The Custodian also may enter into arrangements for the custody of securities
entrusted to its care through foreign branches of United States banks; through
foreign banks, banking institutions or trust companies; through foreign
subsidiaries of United States banks or bank holding companies, or through
foreign securities depositories or clearing agencies (hereinafter also called,
collectively, the "Foreign Subcustodian" or indirectly through an agent,
established under the first paragraph of this section, if and to the extent
permitted by Section 17(f) of the Investment Company Act of 1940 and the rules
promulgated by the Securities and Exchange Commission thereunder, any order
issued by the Securities and Exchange Commission, or any "no-action" letter
received from the staff of the Securities and Exchange Commission. To the extent
the existing provisions of the Custodian Agreement are consistent with the
requirements of such Section, rules, order or no-action letter, they shall apply
to all such foreign custodianships. To the extent such provisions are
inconsistent with or additional requirements are established by such Section,
rules, order or no-action letter, the requirements of such Section, rules, order
or no-action letter will prevail and the parties will adhere to such
requirements; provided, however, in the absence of notification from the
Corporation of any changes or additions to such requirements, the Custodian
shall have no duty or responsibility to inquire as to any such changes or
additions.
Section 4. Receipt and Disbursement of Money
(1) The Custodian shall open and maintain a separate account or accounts in
the name of the Corporation or cause its agent to open and maintain
such account or accounts subject only to checks, drafts or directives
by the Custodian pursuant to the terms of this Agreement. The Custodian
or its agent shall hold in such account or accounts, subject to the
provisions hereof, all cash received by it from or for the account of
the Corporation. The Custodian or its agent shall make payments of cash
to or for the account of the Corporation from such cash only:
(a) for the purchase of securities for the portfolio of the
Corporation upon the receipt of such securities by the
Custodian or its agent unless otherwise instructed on behalf
of the Corporation;
(b) for the purchase or redemption of shares of capital stock of
the Corporation;
(c) for the payment of interest, dividends, taxes, management
fees, or operating expenses (including, without limitation
thereto, fees for legal, accounting and auditing services);
(d) for payment of distribution fees, commissions, or redemption
fees, if any;
(e) for payments in connection with the conversion, exchange or
surrender of securities owned or subscribed to by the
Corporation held by or to be delivered to the Custodian;
(f) for payments in connection with the return of securities
loaned by the Corporation upon receipt of such securities or
the reduction of collateral upon receipt of proper notice;
(g) for payments for other proper corporate purposes;
(h) or upon the termination of this Agreement.

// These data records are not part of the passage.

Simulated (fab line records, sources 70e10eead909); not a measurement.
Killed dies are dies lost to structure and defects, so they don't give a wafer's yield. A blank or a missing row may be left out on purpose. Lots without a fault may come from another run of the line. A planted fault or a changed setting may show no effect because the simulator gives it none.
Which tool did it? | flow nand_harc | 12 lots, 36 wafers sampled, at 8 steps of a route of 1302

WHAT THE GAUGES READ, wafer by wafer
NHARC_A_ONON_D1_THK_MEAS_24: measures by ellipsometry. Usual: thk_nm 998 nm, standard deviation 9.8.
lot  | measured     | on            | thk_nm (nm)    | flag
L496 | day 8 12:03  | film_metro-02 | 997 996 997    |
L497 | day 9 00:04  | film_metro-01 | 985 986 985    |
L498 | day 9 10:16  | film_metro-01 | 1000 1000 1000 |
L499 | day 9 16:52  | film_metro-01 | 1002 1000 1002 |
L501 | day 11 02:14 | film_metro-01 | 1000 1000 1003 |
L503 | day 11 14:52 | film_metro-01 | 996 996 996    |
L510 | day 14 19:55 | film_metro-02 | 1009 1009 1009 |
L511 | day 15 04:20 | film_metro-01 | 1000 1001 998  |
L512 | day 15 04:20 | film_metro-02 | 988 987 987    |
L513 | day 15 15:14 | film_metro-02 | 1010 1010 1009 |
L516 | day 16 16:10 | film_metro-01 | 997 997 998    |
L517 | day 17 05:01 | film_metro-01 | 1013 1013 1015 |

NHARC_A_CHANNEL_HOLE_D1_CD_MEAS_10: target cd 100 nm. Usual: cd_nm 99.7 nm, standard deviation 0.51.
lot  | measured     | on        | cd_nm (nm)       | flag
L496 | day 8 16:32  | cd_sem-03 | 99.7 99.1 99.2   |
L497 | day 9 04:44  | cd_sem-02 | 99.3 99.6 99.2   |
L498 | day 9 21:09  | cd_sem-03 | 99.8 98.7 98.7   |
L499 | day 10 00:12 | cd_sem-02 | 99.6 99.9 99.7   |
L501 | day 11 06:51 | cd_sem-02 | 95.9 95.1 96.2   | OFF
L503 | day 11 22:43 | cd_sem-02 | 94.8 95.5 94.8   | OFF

Before making any such payment for the purposes permitted under the terms of
items (a), (b), (c), (d), (e), (f) or (g) of paragraph (1) of this section, the
Custodian shall receive and may rely upon a custodian order directing such
payment and stating that the payment is for such a purpose permitted under these
items (a), (b), (c), (d), (e), (f) or (g) or, where appropriate, a trade
affirmation report, and that in respect to item (g), a copy of a resolution of
the Board of Directors or of the Executive Committee of the Board of Directors
of the Corporation signed by an officer of the Corporation and certified by its
Secretary or an Assistant Secretary, specifying the amount of such payment,
setting forth the purpose to be a proper corporate purpose, and naming the
person or persons to whom such payment is made. Notwithstanding the above, for
the purposes permitted under items (a) or (f) of paragraph (1) of this section,
the Custodian may rely upon a facsimile order.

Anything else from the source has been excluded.